The X500R QTOF System has the industry’s fastest scanning speed, allowing for the implementation of the unique MRMHR acquisition mode to provide excellent quantitative performance using high-resolution MS/MS data. This approach to quantitation with LC-QTOF-MS/MS minimizes matrix interferences and the Turbo V Ion Source with curtain gas interface, twin sprayer technology and built-in automatic calibration system help to improve and maintain instrument robustness and maintain high mass accuracy results. The high resolution MS/MS spectra can also be used for qualitative analysis by calculating the ion ratio for confirmation, thus reducing false positives by taking advantage of the data acquired on the LC-QTOF platform. 


Key Workflow Advantages

  • PFAS quantitation using an easily established method and minimal method development
  • 10-minute run time using a Phenomenex Kinetex® C18 column demonstrates separation of PFAS targets
  • MRMHR workflow using MS/MS for selectivity vs high resolution TOF MS mode provides improved signal-to-noise
  •  QTOF technology can be utilized for quantitative analysis of PFAS suite without compromising method performance (excellent sensitivity, linearity demonstrated)
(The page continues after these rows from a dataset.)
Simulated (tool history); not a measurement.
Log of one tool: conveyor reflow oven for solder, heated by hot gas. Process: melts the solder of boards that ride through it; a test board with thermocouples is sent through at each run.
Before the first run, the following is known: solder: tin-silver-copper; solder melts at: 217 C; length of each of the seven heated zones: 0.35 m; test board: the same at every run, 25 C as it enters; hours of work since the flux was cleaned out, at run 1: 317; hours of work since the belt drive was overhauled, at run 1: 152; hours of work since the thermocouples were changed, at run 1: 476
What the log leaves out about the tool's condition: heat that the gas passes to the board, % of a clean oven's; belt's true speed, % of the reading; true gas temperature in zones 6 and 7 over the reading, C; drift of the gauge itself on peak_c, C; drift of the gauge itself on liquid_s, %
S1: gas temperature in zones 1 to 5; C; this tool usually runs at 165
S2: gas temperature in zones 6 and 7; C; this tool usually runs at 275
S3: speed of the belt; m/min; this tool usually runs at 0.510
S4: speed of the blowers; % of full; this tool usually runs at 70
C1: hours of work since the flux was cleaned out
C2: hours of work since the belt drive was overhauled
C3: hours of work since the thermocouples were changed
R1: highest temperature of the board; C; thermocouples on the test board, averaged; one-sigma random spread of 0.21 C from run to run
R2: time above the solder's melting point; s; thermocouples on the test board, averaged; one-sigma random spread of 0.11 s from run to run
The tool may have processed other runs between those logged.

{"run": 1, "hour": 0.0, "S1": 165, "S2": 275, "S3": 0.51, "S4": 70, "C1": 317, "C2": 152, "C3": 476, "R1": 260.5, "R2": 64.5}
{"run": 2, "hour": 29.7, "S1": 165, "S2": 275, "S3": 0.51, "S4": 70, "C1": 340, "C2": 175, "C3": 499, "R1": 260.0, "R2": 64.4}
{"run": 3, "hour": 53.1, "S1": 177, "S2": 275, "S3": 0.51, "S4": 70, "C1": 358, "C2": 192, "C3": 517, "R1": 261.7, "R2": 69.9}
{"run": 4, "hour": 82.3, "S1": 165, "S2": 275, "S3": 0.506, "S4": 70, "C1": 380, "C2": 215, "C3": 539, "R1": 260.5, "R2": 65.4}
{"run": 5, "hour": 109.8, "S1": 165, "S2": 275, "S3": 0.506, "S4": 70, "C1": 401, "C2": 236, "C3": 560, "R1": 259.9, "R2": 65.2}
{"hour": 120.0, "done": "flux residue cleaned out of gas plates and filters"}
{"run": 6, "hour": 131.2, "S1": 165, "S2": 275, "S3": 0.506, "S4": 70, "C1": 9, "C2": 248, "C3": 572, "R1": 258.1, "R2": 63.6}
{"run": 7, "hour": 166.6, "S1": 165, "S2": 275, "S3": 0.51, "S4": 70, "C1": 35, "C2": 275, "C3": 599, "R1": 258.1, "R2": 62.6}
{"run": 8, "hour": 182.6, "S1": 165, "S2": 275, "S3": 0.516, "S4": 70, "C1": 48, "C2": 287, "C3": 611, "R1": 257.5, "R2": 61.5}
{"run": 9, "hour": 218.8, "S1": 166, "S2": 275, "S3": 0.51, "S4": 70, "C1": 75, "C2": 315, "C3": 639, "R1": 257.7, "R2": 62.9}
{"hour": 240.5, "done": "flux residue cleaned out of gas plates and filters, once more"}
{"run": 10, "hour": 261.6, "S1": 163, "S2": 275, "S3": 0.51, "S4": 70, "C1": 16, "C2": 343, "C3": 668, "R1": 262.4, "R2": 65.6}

Figure 1. Signal-to-noise comparison of PFHpA using TOF-MS and MRMHR data using a post spiked 0.2 ppb matrix blank. Monitoring the transition and the high resolution fragment ion results in greater specificity and reduced baseline, so signal-to-noise demonstrates marked improvement and method sensitivity is maximized.


Sample preparation: The food packaging material to be tested is cut into small pieces. For coating sample, scrape it with a small knife. The sample preparation procedure was adapted from National Standard of China (document number GB 31604.35-2016) which is implemented on 19 April 2017 (Figure 2).

A total of eight samples were collected as test samples which include disposable meal box, plastic bag, beverage bottle, coating of non-stick pan, etc. Packaging materials in the collected samples were mainly polyethylene, polystyrene and polytetrafluoroethylene.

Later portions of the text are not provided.